Model-as-a-Service#

This page provides an overview of creating, customizing, and prototyping machine learning (ML) models as part of Squirro’s Model-as-a-Service (MaaS).

Overview#

Model-as-a-Service (MaaS) allows Squirro customers to import custom ML models and speed up the prototyping phase for ML projects in Squirro.

Installation#

To use Maas, you must install the required packages from the Squirro mirror on your target Squirro server as follows:

yum install squirro-miniforge
yum install squirro-python38-mlflow

Prerequisites#

Before uploading a model, you must first create one.

For more information on MLFlow Models, see the official MLFlow Model site or an Example MLFlow Model.
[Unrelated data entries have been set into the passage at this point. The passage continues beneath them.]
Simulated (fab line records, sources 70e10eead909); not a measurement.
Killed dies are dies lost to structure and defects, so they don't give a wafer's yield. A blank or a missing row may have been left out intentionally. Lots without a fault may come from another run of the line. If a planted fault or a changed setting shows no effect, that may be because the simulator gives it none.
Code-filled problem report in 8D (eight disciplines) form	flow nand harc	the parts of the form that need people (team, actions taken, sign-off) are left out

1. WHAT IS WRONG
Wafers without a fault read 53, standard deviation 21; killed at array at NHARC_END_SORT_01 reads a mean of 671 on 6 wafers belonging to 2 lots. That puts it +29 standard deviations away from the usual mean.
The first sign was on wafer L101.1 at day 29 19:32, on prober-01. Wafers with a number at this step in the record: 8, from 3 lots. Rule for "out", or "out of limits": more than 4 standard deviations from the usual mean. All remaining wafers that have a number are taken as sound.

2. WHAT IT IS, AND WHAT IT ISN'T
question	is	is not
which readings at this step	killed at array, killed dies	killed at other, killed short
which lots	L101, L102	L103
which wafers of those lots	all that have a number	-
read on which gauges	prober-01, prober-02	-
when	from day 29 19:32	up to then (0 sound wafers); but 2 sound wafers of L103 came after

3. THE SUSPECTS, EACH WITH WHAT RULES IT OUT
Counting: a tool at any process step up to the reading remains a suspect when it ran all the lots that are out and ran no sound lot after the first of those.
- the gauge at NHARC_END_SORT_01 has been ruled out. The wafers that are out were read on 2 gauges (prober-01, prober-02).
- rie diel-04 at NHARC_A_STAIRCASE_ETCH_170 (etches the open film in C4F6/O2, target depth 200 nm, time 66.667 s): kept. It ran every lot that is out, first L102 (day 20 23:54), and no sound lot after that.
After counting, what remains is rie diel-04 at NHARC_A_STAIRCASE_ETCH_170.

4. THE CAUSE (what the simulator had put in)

Note: As an alternative to MaaS, you can create no-code models using the Squirro AI Studio. For a complete tutorial, see AI Studio.

Creating an MLFlow Model#

You can create an MLFlow Model in one of two ways:

  • train a MLFlow model on your local machine or on your exploration server

  • wrap an existing (pre-trained) model into the structure of a MLFlow Model and run it locally

Either way, MLFlow stores the (trained) model in the MLFlow base folder (mlruns/0/) with a unique hash (<HASH>) after executing the run-command.

The simplest structure of the MLFlow Model is as follows:

├── artifacts
│   └── model
│       ├── conda.yaml
│       ├── MLmodel
│       ├── python_model.pkl
│       └── requirements.txt
└── meta.yaml

MLFlow documentation#

See the (external) links below for information on creating MLFlow models.

Data Structure#

To use the MLFlow Model later in the context of a Squirro ML Workflow you need to stick to a specific data structure:

  • the input must be a pandas dataframe with an id and named feature fields as columns.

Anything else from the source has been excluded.